Skip to main content
talking management

Businessmen run a competitive race. You need an entrepreneurial spirit to be competitive in business today.

KARL MOORE – This is Karl Moore of the Desautels Faculty of Management at McGill University, Talking Management for The Globe and Mail. Today I am delighted to speak to David Teece who is a senior professor at the Haas Business School University of California, Berkeley.

Good afternoon, David.

DAVID TEECE – Good afternoon, Karl.

KARL MOORE – David, you have written a lot of important work about competitive strategy and how do we do that. How do you see competitive strategy going forward these days?

DAVID TEECE – Competitive strategy has to go forward in a different tempo then it has in the past. The thing that has been missing from strategy analysis is an assessment and an understanding of capabilities, organizational capabilities – how they are created, how they evolve, and how they transform. Without an understanding of that, you may understand markets well and maybe you possibly understand your competition but you won't understand yourself and nor will you understand the fundamental foundations of competitive advantage. Because at the end of the day, how well you do is a function of the capabilities you have and can build and the market place you are addressing and your ability to match the two.

KARL MOORE – So how does a firm understand its capabilities – the things that really drive their ability to be successful in competition?

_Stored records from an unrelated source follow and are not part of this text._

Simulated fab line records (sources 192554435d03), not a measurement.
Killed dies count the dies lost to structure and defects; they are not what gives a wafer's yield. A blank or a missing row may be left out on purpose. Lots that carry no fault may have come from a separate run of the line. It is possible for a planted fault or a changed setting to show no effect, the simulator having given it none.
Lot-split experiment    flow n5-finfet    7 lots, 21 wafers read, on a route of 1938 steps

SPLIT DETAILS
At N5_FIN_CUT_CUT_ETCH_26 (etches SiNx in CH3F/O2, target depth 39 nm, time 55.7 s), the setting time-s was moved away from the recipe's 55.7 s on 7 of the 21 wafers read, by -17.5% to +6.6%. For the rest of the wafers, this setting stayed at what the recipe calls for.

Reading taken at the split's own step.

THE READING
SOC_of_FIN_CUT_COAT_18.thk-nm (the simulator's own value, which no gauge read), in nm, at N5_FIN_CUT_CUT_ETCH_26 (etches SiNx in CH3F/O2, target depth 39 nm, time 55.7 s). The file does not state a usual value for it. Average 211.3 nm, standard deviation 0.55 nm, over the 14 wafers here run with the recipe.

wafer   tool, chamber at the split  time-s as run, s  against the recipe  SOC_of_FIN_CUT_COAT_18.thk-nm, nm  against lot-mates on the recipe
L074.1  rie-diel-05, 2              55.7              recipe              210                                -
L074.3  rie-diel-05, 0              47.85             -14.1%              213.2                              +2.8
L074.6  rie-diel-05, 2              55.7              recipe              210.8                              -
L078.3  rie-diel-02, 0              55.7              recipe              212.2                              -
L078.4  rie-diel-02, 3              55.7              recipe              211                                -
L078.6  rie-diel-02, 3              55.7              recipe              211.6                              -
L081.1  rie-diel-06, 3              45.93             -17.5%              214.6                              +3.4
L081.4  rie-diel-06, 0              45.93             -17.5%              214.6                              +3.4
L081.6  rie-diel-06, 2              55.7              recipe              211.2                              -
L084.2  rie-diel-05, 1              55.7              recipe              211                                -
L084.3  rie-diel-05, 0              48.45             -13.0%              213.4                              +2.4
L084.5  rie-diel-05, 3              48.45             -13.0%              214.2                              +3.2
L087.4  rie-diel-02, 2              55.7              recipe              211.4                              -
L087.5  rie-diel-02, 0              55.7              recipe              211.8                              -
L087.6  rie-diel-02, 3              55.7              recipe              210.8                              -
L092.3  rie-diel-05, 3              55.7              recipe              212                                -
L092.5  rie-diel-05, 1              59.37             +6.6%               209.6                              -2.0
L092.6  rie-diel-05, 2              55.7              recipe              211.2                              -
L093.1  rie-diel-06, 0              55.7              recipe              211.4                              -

DAVID TEECE – One would hope that managers will have a deep understanding of their organization's capabilities but the fact is they often don't because a lot of those capabilities have been built up over time and are part of the history of the company. One way to understand your capabilities is to understand where you have been, to understand your own history – the things you can do well, the things that you can't do well and to understand why you do well the things you do well and then to look at the environment and see if those things are still relevant today and into the future. At the end of the day it requires a manager not only to sense opportunities but to be able to seize the minute, requires a new type of manager – one that I call the entrepreneurial manager. Not just for small companies but also for big companies, maybe even especially for big companies, you need entrepreneurial managers. That is maybe an oxymoron in some people's vocabulary but it's not in mine.